House Hearing Reveals Strengths and Weaknesses of 18F, USDS

Since their creations in March and August of 2014 respectively, 18F and the U.S. Digital Service (USDS) have worked to carve out their own space between traditional government technology services and private industry. In recent months, both organizations have been focused on permanently institutionalizing their roles. However, this process has also raised questions regarding their value, which was the focus of a June U.S. Government Accountability Office report.

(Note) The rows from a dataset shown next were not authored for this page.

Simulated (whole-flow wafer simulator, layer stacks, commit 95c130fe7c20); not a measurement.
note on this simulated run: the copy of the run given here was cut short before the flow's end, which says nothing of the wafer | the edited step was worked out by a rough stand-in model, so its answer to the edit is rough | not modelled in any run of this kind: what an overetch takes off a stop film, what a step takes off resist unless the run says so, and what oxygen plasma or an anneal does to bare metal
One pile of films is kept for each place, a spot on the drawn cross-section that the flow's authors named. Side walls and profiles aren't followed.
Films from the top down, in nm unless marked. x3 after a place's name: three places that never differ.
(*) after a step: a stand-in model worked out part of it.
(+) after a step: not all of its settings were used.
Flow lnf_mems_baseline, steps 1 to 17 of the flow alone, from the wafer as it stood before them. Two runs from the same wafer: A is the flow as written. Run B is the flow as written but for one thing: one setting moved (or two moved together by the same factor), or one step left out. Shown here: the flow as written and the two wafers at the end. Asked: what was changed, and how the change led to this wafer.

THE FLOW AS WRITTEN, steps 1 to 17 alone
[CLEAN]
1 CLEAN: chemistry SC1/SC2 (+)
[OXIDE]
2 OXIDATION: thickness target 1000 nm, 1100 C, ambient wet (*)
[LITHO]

The House subcommittees on Government Operation and Information Technology hosted an oversight hearing on June 10 to explore the GAO’s findings. Participants included David Powner, Director of IT Management Issues at GAO; Mikey Dickerson, Administrator at USDS; Phaedra Chrousos, Commissioner of Technology Transformation Service at the General Services Administration; Trey Hodgkins, Senior Public Sector Vice President at the Information Technology Alliance for Public Sector; and David LeDuc, Senior Director of Public Policy at the Software & Information Industry Association.

What has succeeded?

The general consensus among the representatives and the panel members was that 18F and USDS are making positive changes in government. This is, in large part, thanks to their work to shake up traditional government technology culture. Both groups have worked to incorporate some of the best features of the private sector (such as flexibility and fast-paced innovation) into their government work. The benefits have been significant. Not only have 18F and USDS assisted in major technology renovations for a number of agencies, but they’ve also have recruited highly talented individuals into government work.

Where can they improve?

Despite the examples of success, the GAO report noted some critical places for improvement. First, a major area of concern for the USDS going forward is their relationship with agency chief information officers (CIOs). Under FITARA, the CIO is supposed to be the ultimate authority on technology acquisition. Because the USDS model requires them to “parachute” in to save imperiled technology projects, establishing a positive and equal working relationship between USDS teams and the local CIO has been difficult. USDS head Mikey Dickerson acknowledged this challenge at the hearing and reaffirmed his commitment to develop more detailed charters with each of their partner agencies to clearly specify their relationship with CIOs.

Although 18F’s future has become more secure since it was officially institutionalized under the Technology Transformation Service within GSA, the payment structure to support their endeavors is still unstable. Unlike USDS, which receives a yearly budget, 18F functions more like a private industry firm and charges each customer for individual services. However, 18F has not yet broken even, and its main challenge going forward is achieving cost recovery. Fortunately, the group has a number of plans to achieve this goal, and the GAO report agreed with 18F that their most likely date of future solubility is in 2019.

Both groups should also work to be more transparent about their tactics and contracts. Industry experts Hodgkins and LeDuc highlighted the favored position both groups enjoy with government agencies, and cautioned the committee to be wary of unfair advantages. In order to satisfy their industry partners, 18F and USDS will have to be open about their motives and methods.

What did the hearing accomplish?

The hearing made it clear that there are many stakeholders invested in the success of both organizations. Both the representatives at the meeting as well as the government and industry officials all noted the value of the two groups, provided that they can collaborate effectively with existing agencies and companies. Ultimately, everyone is working toward the same goal: to make it easier for the government to update and acquire new, innovative and effective technology.